You don't show what output you intend, so I'll guess.
If you start with a
(with dims AxBxC) and b
(dims DxE), then you should get an array with dims AxBxD.
a[,,b[,"match"]]
# , , first
# one two three four
# A 1 3 5 7
# B 2 4 6 8
# , , second
# one two three four
# A 9 1 3 5
# B 10 2 4 6
# , , third
# one two three four
# A 7 9 1 3
# B 8 10 2 4
As far as combined output, with the data you've provided it can't happen: matrix a
has the constraint that all data must be the same class, yet your b
is a frame with different classes. So if you need to keep numbers in a
and strings or factors in b
, then you cannot just merge one to the other.
You have some options:
If your second frame really can be a matrix, then we can do this.

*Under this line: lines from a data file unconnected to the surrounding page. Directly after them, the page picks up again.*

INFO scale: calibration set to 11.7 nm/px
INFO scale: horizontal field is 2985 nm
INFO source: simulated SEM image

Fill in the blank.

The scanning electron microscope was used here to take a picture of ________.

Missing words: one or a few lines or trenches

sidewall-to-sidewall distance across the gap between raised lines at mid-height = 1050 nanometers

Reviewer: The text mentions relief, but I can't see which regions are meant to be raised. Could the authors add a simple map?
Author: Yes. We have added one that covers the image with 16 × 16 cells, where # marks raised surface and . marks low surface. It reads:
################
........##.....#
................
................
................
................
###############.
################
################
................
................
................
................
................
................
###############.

### a naive conversion, your case may vary with real data
bnum <- sapply(b, as.integer)
dim(bnum) <- c(dim(bnum), 1)
dimnames(bnum) <- list(rownames(b), colnames(b), NULL)
bnum
# , , 1
# thing data match
# 1 3 10 1
# 2 2 20 2
# 3 1 30 3
### the solution
abind::abind(
apply(bnum[,-3,1], 2:1, rep, times = dim(a)[1]),
a[,,bnum[,"match",1]],
along = 2
)
# , , first
# thing data one two three four
# A 3 10 1 3 5 7
# B 3 10 2 4 6 8
# , , second
# thing data one two three four
# A 2 20 9 1 3 5
# B 2 20 10 2 4 6
# , , third
# thing data one two three four
# A 1 30 7 9 1 3
# B 1 30 8 10 2 4
If you need to keep b
as-is, then you cannot make a 3-d array. An option is to nest each of the layers of a
in a list-column fashion.
out <- within(b, { mtx = lapply(match, function(m) a[,,m]) })
out
# thing data match mtx
# 1 stuff 10 first 1, 2, 3, 4, 5, 6, 7, 8
# 2 foo 20 second 9, 10, 1, 2, 3, 4, 5, 6
# 3 dodad 30 third 7, 8, 9, 10, 1, 2, 3, 4
While that looks like it lost the layout of the z-layer of a
, that's just a poor representation on the console. It's still good:
out$mtx[[1]]
# one two three four
# A 1 3 5 7
# B 2 4 6 8
This can also be done with dplyr
and data.table
, if you're interested.
library(dplyr)
out <- b %>%
mutate(mtx = lapply(match, function(m) a[,,m]))
# option to use purrr::map instead of lapply
library(data.table)
out <- as.data.table(b)[, mtx := lapply(match, function(m) a[,,m]) ]